Stocks and Barry Bonds

One hundred and sixty two games and then some.  That’s baseball.  It’s a long term investment for those who love it.  And, keenly similar to the stock market, you may be devastated, demoralized, not to mention emotionally or financially crushed, by its outcome.  On the other side of the field, you may be uplifted, elated and proud you persevered such a long season of painful losses and meaningful gains, just to ultimately see your team or stock on top.

It’s easy to make comparisons and contrasts between following baseball and playing the stock market.  One day, you may wake up to find out your stock has plummeted 100 points.  Do you give up on that stock and sell the rest before you can’t afford to buy a new pair of tickets to the ballgame for you and your son or daughter, or do you maintain faith and hope it will rise again?  How do you react when you find out, at the water cooler on a Monday break from corporate chaos, that your team was beaten ten to nothing with their  best pitcher on the mound?  Do you go home at quitting time and burn all the hats, t-shirts, sun glasses, turtle necks, wrist bands, plastic helmets, crowns, coffee mugs, boxers, balls, bats and bow ties with your team’s logo on them?  You may even go hardcore insanity fan on your team’s ass and fabricate voodoo dolls out of your once sacred bobble head doll collection.  Or, do you say to yourself and other LOYAL followers, “Relax.  It’s a long season.  Tomorrow, our team may win by ten runs with our worst pitcher.  If you give up now, you foul mouthed, fair weather freak, we’ll deem you as traitor to your city.  We’ll have you tarred, feathered, and run out on a rail to some city like Seattle where baseball fans don’t really care about winning.  They’d prefer eating sushi and clogging their pretentious pores with garlic fries.  How does that sound?  NOT TOO GOOD.”

For the long term, baseball can be boring just like the market.  There’s 162 meaningful games in a season, each lasting three hours a sitting.  Don’t watch them all.  Take two minutes to read the box score in the daily news right after you take the same amount of time to see pork bellies reach their monthly high.  Do you think Dandy Donald Trump hangs out with his homies, Dirty Dow Jones and Nasty Nasdaq all day? No.  He’s too busy working on his weave, so he just has a beverage with them after the closing bell.

Martha Stewart and Barry Bonds or Mark McGwire :  You don’t see any resemblances?  They play their games dirtier than a Halloween Harlot competing in a bobbing for bananas contest.  Stewart’s insider trading scandal landed her, and her reputation, in prison for a delightful amount of canceled television time.  (Rather than prison time, it was more like merely being sent to the adult version of “Television Timeout”.)  Bond’s and McGuire’s lust for long balls, and even longer needles, placed the two of them, and their reputations, in baseball’s rendition of perdition.  The steroids injected into their behinds also left them with some parting gifts such as back acne and testicular shrinkage.  Martha Stewart’s purse just got a little smaller.  Thus, those who play the market or follow a baseball team must take caution when rooting for either to succeed.
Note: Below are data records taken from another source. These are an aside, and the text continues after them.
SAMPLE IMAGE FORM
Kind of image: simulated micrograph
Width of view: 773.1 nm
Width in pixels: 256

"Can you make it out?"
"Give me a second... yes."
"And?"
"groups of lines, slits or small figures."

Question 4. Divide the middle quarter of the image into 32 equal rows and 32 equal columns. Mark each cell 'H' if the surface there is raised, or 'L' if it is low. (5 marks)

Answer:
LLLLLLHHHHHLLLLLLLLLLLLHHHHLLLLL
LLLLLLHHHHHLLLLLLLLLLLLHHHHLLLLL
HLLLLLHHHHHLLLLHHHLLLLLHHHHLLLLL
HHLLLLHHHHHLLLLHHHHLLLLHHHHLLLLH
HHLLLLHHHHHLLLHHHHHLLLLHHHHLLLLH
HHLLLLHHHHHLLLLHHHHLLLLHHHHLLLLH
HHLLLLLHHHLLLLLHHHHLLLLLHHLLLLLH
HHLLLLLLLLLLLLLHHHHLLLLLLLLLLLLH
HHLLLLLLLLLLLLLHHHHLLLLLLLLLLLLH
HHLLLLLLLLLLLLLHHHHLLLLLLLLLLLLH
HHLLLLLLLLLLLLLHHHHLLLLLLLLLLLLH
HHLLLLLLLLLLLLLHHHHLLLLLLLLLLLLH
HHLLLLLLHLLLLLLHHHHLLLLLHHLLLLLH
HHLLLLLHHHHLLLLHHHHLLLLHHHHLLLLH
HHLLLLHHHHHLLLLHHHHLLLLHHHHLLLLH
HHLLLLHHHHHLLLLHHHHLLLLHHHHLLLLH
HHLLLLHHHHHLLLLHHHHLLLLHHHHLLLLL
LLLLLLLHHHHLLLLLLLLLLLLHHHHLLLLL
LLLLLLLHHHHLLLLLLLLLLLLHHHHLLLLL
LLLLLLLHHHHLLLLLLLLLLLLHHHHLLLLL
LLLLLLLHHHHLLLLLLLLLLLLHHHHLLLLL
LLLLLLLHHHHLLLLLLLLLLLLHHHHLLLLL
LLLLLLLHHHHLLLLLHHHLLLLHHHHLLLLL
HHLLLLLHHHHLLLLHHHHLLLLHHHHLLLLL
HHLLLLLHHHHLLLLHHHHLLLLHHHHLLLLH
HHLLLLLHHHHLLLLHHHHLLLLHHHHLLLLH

Whether you play the stock market or religiously follow the game of baseball, in both, there will be ups and downs, hots and colds, rushes and depressions, prison times and puckered constitutions.  But, if you gamble on one and merely try to enjoy the other, prepare yourself for an emotional conclusion.

My team didn’t make it to the playoffs this year.  In fact, since the time I started investing in this team, (about forty years) they haven’t won, nor made it to The World Series.   This is not as depressing as it may appear on paper, your television set, laptop, I-Phone, I-Pad, or I-Didn’tWin App.  At the end of the baseball season, however, even when your team takes a vacation until next Spring, you can enjoy the playoffs without your nerves being rattled.  You can watch from an outsider’s perspective and witness the home town fans cheering their team to a victory, and for three hours, enjoy the possibility that their team might win.  It provides hope for your next season.  You want to be next to them in the bleachers.

The Stock Market breeds imminent danger and the possibility of severe consequences.   Much like Vegas, the odds are against you.  Baseball breeds hope.  Remember, there’s always another season in baseball.